Table shows questions used in the 2021 typology

Decisions made at different points in the analysis can have a dramatic impact on the ultimate results of any data partitioning exercise. Different solutions are possible using the same data depending on the algorithm used for partitioning, the ways in which the variables are coded, and even the order in which respondents are sorted. For more details on decisions made during the cluster analysis, see “Behind Pew Research Center’s 2021 Political Typology.”

Missing data imputation

Most of the variables used in the clustering solution were from the W92 ATP survey, but the two party “feeling thermometers” were from the previous wave (W91). There were a small number of respondents (310 in total) who responded to W92 but not W91. There was also a small amount (ranging from 24 cases to 354 cases) of item nonresponse in the measures used. To account for the missingness in the measures, multiple imputation (via the mice package version 3.13.0 in R) using predictive mean matching was used. This resulted in 10 copies of the dataset to account for uncertainty in the imputation. For the clustering algorithm, these 10 imputed datasets were stacked and the algorithm partitioned the stacked dataset. In rare cases where a single respondent was classified into multiple groups because of variation in the multiply imputed data, the assignment from one of the 10 imputed datasets was selected at random. This means that if a respondent with missing data was classified eight times as a Faith and Flag Conservative and twice as a Committed Conservative, they had an 80% chance of being assigned to the Faith and Flag group and a 20% chance of being assigned to the Committed Conservative group.

Coding of input variables

Many data partitioning methods are sensitive to the scaling of the variables. For this project, variables were standardized by subtracting their means and dividing by their standard deviations. This has the effect of equalizing the impact of each variable and putting more weight on responses to each question that are distinctive. In several cases, question sets that were filtered (for example, the GOVSIZE set) were combined into a single ordinal measure that was treated as continuous for the purposes of the partitioning.

Selecting the number of groups

Solutions with different numbers of groups were examined, and the results evaluated for their effectiveness in producing cohesive groups that were sufficiently distinct from one another and large enough in size to be analytically practical and substantively meaningful.

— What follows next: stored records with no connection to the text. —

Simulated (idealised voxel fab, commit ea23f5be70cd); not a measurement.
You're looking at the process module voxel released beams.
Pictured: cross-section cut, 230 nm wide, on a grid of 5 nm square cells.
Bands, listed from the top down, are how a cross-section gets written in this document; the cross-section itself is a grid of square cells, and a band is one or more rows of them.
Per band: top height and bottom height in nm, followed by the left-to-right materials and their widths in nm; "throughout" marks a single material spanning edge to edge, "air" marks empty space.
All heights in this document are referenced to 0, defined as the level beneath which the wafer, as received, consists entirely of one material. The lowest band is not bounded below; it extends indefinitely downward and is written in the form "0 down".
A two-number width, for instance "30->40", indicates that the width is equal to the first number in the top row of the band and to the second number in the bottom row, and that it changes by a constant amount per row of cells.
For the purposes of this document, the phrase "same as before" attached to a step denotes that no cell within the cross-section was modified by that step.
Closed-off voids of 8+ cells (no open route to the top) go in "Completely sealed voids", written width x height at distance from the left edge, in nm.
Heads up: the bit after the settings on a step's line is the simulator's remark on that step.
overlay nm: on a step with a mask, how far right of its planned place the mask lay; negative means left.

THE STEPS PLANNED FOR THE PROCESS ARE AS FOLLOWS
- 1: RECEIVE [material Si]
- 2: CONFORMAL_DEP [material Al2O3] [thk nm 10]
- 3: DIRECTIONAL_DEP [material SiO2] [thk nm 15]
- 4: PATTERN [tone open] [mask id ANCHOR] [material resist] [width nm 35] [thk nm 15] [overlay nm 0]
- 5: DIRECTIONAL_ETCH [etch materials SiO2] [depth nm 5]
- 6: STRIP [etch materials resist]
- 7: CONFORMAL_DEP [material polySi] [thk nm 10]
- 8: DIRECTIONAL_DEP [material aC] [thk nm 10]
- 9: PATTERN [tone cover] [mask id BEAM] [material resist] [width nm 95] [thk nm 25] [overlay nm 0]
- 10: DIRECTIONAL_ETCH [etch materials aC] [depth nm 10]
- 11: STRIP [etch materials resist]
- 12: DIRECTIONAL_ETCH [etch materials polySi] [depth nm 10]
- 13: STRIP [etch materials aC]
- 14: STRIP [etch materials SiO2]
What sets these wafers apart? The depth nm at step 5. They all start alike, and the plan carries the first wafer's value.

Other methodological decisions

To address the potential sensitivity of cluster analysis to the order in which cases are entered, each model was run several times. The k-medoids algorithm was robust to different initial conditions and consistently returned the same results even with different random starts.

While each model differed somewhat from the others, all of them shared certain key features. The final model selected to produce the political typology was judged to be strong from a statistical point of view, most persuasive from a substantive point of view, and was representative of the general patterns seen across the various models run.

In past political typologies, so-called “Bystanders” (politically disengaged Americans) were identified and excluded from the analysis out the outset. For the 2021 typology, the clustering was performed using only data from registered voters. Less politically engaged Americans tend to have less common patterns of attitudes, and excluding those who are not registered to vote from the clustering had the effect of sharpening the distinctions between the groups. Although they were not used in the modeling, unregistered respondents were assigned to the group to which they were most similar and are included in the analysis.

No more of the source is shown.